Allegedly built on the site of an old Roman encampment, Muncaster Castle near the village of Ravenglass, Cumbria, on the far northwest coast of England, has been the ancestral seat of the local Pennington family for around 800 years. Like many of England’s castles and stately homes, Muncaster is supposedly haunted by more than its fair share of ghosts—among them, that of an infamous and murderous court jester named Thomas Skelton.
Although accounts of Skelton’s life are sketchy at best (because he was technically a servant, no detailed record of him was ever kept in the castle’s documents), it’s believed that he was hired by Sir Alan Pennington, possibly as a personal steward and teacher to the real Lord of Muncaster Castle, William Pennington, who was 14 when his father died in the mid-16th century. Precisely how the Penningtons came to know Skelton is unclear, but nevertheless he soon made a name for himself not only as a brilliant entertainer but—if local legend is to be believed—as a lethally dangerous practical joker.
According to one story, Skelton had a habit of sitting beneath a chestnut tree (which still stands today) on the castle grounds, where he would chat with and offer directions to travelers and passers-by on the road that ran by the castle. Anyone he took a dislike to, however, would not be helped on their way but instead be intentionally directed toward a perilous and all but undetectable patch of quicksand by the nearby cliffs, from which there was little chance of escape. How many people Skelton supposedly sent to their deaths this way is unknown—but whether true or not, even this grim story isn’t the worst thing attributed to him.

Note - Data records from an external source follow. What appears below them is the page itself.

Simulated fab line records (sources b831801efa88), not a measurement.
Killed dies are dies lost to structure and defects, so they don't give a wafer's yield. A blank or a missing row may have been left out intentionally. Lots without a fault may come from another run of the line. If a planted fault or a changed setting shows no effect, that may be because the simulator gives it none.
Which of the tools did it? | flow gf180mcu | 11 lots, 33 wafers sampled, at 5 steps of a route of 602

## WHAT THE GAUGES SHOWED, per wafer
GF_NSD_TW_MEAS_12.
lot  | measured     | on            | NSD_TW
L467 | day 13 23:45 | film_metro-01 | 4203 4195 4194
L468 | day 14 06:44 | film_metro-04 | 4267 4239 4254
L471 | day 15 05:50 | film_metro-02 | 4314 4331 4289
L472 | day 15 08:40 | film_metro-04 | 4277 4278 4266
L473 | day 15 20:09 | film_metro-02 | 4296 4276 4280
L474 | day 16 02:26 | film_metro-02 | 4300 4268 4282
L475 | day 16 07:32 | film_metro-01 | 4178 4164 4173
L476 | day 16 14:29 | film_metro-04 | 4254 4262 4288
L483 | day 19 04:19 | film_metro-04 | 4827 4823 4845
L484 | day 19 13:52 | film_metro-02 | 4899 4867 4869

In 1825, a local journalist and editor named John Briggs published a series of essays and letters in which he recounted one particular story dating from Skelton’s time at Muncaster: Sir Alan’s young daughter Helwise dressed as a shepherdess and went to the village where she met and danced with a young carpenter named Richard, who eventually became her secret lover. But Wild Will of Whitbeck, who Helwise had shunned at the dance, was jealous and followed them until he learned her true identity.
He told the story to a knight, Sir Ferdinand, who had wanted to marry Helwise. He went into a fit of rage and contacted Skelton, who blamed Richard for stealing some money—and with Ferdinand’s backing went out to right several perceived wrongs.
Some versions of the story say that while entertaining Richard with jokes and magic tricks—and apparently agreeing to help him elope with Helwise—Skelton plied the young man with cider and, once he was suitably drunk, helped him back to his workshop. There, Skelton bludgeoned him to death with his own tools and, according to Briggs’s account, cut off his head with an axe and hid it beneath a pile of wood shavings. Skelton then returned to the castle and coolly told his fellow servants what he had done, joking that the carpenter “will not find [his head] so easily when he awakes as he did my shillings [that were stolen].” Quite what the other servants thought of this is, unfortunately, unrecorded. But Briggs does tell us Ferdinand's attempts to woo Helwise failed, and she went to go live in a nunnery while he went on to die in battle.
Briggs’s account of the carpenter’s murder is one of only a handful of details from Skelton’s life that we have on record, but given the lack of real evidence dating from Skelton’s own lifetime it’s impossible to say whether it’s a genuine account or not. Nevertheless, Skelton’s reputation continues to live on at Muncaster Castle: An eerie portrait of him in his full jester’s costume—and holding a copy of his own last will and testament, in which he apparently predicts his own death while reportedly all but admitting to directing people to their doom—is supposed to be the center of all kinds of ghostly phenomena at the castle. Perhaps because of his monstrous reputation, he became the last court jester of Muncaster for hundreds of years—that is, until the present-day Penningtons began hosting a competition each year to find a new annual fool. Hopefully, these new jesters only care about fun and games.